Jeff:
Good point on the cumbersomeness and management issues with
a mode bit. I was leaning toward an escape/prefix approach like the segment override prefixes
of the x86 architecture. Your suggestion sort
of seals it in favor
of a prefix approach. So in planning for this type
of modification, I think that the prefix byte would only remain in effect until the following Rockwell instruction completed. The prefix byte would not be interruptable because it would be considered part
of the following opcode.
One thought that I had as I was writing this reply was that the prefix approach could be used to select more than just the ZP indirect addressing mode. There are enough unused opcodes that many
of the other zp addressing modes could be added to instructions such as the Rockwell instructions, TRB/TSB, BIT, etc. using different prefix bytes to represent the desired addressing mode. However, I am thinking that only
a single prefix, IND, to add indirection (if applicable) to the addressing mode
of the following instruction would really be necessary. Adding pre-indexed ZP indirect and post-indexed ZP indirect addressing may be nice but not truly "necessary".
I've not completely sorted out how I would implement such
a mechanism in the microprogram. I am thinking
of adding
a hidden bit to the PSW that only gets set when the IND prefix is executed and cleared otherwise. In the microprogram, if the IND bit
of the PSW is set,
a conditional branch to the corresponding indirect addressing mode sequence is made. The IND bit will clear automatically when the following instruction completes, i.e. when Sync asserts.

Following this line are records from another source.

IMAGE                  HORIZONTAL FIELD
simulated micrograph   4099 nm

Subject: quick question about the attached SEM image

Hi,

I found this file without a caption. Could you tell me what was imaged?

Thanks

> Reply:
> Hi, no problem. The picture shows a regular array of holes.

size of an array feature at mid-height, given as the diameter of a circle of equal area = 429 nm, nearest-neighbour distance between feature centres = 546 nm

If the IND prefix is applied to an instruction that already supports indirect addressing, then it shouldn't have an effect. I see the IND prefix applying to instructions such as TRB dp/TSB dp to convert the instructions to TRB (dp)/TSB (dp). Similarly, TRB abs/TSB abs would be converted to TRB (abs)/TSB (abs). Applying the IND prefix to JSR abs should convert it to JSR (abs). (This may be
a good instruction to add to support
a FORTH interpreter).
BigEd is probably right with regard to the Rockwell instructions, at least for the SMBx/RMBx instructions. The BBSx/BBRx instructions may be more useful if the IND prefix is applied. With indirect addressing added to instructions such as BIT and TSB/TRB, using the IND prefix, the need for the Rockwell instructions may be eliminated. (If setting/clearing multiple bits in an I/O register using the
a mask in the Accumulator is not required, then the Rockwell instructions may be
of benefit. Similarly, if setting/clearing
a bit is required without otherwise affecting
a register or the PSW, then the Rockwell SMBx/RMBx instructions are useful. Otherwise their functionality could be replaced by the BIT and TSB/TRB instructions followed by an optional branch instruction.) I will probably restore the Rockwell instructions simply to provide an instruction set compatible with the WDC 65C02S microprocessor. Their functionality can certainly be emulated by the remainder
of the instruction set.
EEyE:
I have implemented the two cores to share
a single microprogram memory, and communicate using the last internal Block RAM. I have built
a prototype using
a Spartan 3A XC3S200A FPGA. I included
a simple interrupt handler, MMU,
a buffered UART on each core. I am working to share
a single SPI Master between them, but at the moment the SPI Master is assigned to only one core. One core is allocated 16 kB
of block RAM for its use, and the other is allocated 8 kB RAM for its use. The cores are expected to share
a common 2kB boot ROM, and 2kB
of DPRAM. The remaining 4kB
of block RAM are shared between the cores as dual-ported microprogram ROMs. The DPRAM allows for the transfer
of data between the cores in
a master-slave configuration.
The cores also share an external memory interface. I have had some issues getting cores to share the external memory interface. I don't plan to release the dual core implementation until I've worked out that interface.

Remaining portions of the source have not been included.